Saturday, April 26, 2014

Why the Fed Always Fails

We are now into our sixth year of a recession that the Federal Reserve had promised to deliver us from five years ago. Japan, with its own version of a central bank, is now well into its second decade of what was once call its “lost decade.” Before the second world war broke out, America was in its tenth year of a depression that the Federal Reserve bank could not deliver us from. Why does the Federal Reserve always fail to save us from the economic catastrophes that it promises to have solutions to?
The answer is simply that recessions are caused by inflation (which generally precedes the actual recession) and the Federal Reserve attempts to cure them with more inflation (what Ben Bernanke calls “Quantitative Easing“). The additional inflation precedes the next phases of the continuing recession. The remedial inflation only postpones the correction that is needed to cure the recession.
To understand why inflation causes (and prolongs) economic mayhem we need to use a simple thought experiment. Imagine a small economy where the people only consume bread and wine. The bread takes only a year to produce from planted wheat seeds, while the wine, properly aged, takes five years to produce. The important point being that the wine is more time extensive than the bread. The cost of the additional time to produce the wine is expressed economically by our term “interest.” The higher the rate of interest, the more expensive the wine is to produce compared to the bread. Interest is the charge that a member of the economy demands for the sacrifice of postponing consumption for four additional years to have wine.
Left to the market, the rate of interest is determined by the negotiations that occur between those people who save (that is, postpone consumption) and those people who must borrow to produce the wine. This market rate of interest determines exactly the amount of capital that is needed to produced the wine that the people of the economy are really willing to wait for.
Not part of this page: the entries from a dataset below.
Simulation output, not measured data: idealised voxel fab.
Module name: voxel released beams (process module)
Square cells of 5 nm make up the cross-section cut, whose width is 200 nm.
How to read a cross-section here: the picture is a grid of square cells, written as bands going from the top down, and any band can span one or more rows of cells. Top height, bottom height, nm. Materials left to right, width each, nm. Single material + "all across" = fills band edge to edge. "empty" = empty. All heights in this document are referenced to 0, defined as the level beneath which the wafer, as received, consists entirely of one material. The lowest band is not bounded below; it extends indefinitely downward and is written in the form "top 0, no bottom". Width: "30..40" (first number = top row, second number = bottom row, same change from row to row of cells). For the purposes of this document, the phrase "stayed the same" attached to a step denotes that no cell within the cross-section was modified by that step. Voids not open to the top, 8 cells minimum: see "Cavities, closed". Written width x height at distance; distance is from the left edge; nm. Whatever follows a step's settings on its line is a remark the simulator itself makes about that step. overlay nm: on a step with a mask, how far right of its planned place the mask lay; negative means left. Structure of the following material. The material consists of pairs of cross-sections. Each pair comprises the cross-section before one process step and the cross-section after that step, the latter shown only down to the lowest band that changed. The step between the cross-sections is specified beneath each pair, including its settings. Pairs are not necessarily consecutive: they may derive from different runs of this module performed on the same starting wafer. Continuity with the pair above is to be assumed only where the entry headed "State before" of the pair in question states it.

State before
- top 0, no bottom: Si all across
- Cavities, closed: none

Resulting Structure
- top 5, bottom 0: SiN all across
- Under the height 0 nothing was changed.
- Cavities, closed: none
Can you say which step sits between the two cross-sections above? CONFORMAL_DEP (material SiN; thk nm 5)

However, when borrowers have an outside source of money, such as Bernanke’s inflation, the rate of interest becomes cheaper by the simple rule of surplus supply. This has the effect of making the wine cheaper than the people of the economy are willing to postpone their consumption for. Wine production is more profitable, causing farmers to convert wheat (bread) land into vinyards. Wine becomes cheaper, but at the cost of bread becoming shorter in supply and therefore more expensive. The immediate effect is that more postponing of consumption occurs and the people’s standard of living is reduced. This, however, is not yet a recession because all the land is used and there is still full employment. The land and laborers are just not being used optimally, making the people poorer.
The recession occurs, however, when the injection of Bernanke’s inflation is over, The supply and demand for borrowed money returns to the market rate, the rate that is higher than the artificially low rate caused by the surplus of Bernanke’s money. Now, wine becomes more expensive to produce and there is more of it because good wheat land was converted to wine production. Vinyards will lose money and go out of business; they will dismiss workers; and the land and human resources of the economy will go unused. There will be a recession as land and people go through a correction process and return to bread production.
Left to itself, the use of the economy’s resources will correct and the recession will be over and the people will regain their standard of living. However, the recession will never end if Bernanke prevents the return to bread by announcing another round of inflation. Another round of “quantitative easing” will inject new money into the economy, keep the interest rate low, and keep the people poor by producing more wine and less bread than they really want.
Bernanke’s subsidization of wine causes even more land to be moved from wheat production to wine making, meaning that when this next dose of inflation is used up, the correcting recession will be even deeper and more catastrophic. The rate of interest will go back up to its market rate and wine will become even more expensive to produce. A greater dislocation of resources towards wine means a greater correction is needed when the inflation ends.
That is when Bernanke will announce yet another round of “quantitative easing,” so we can have even more of what we don’t want.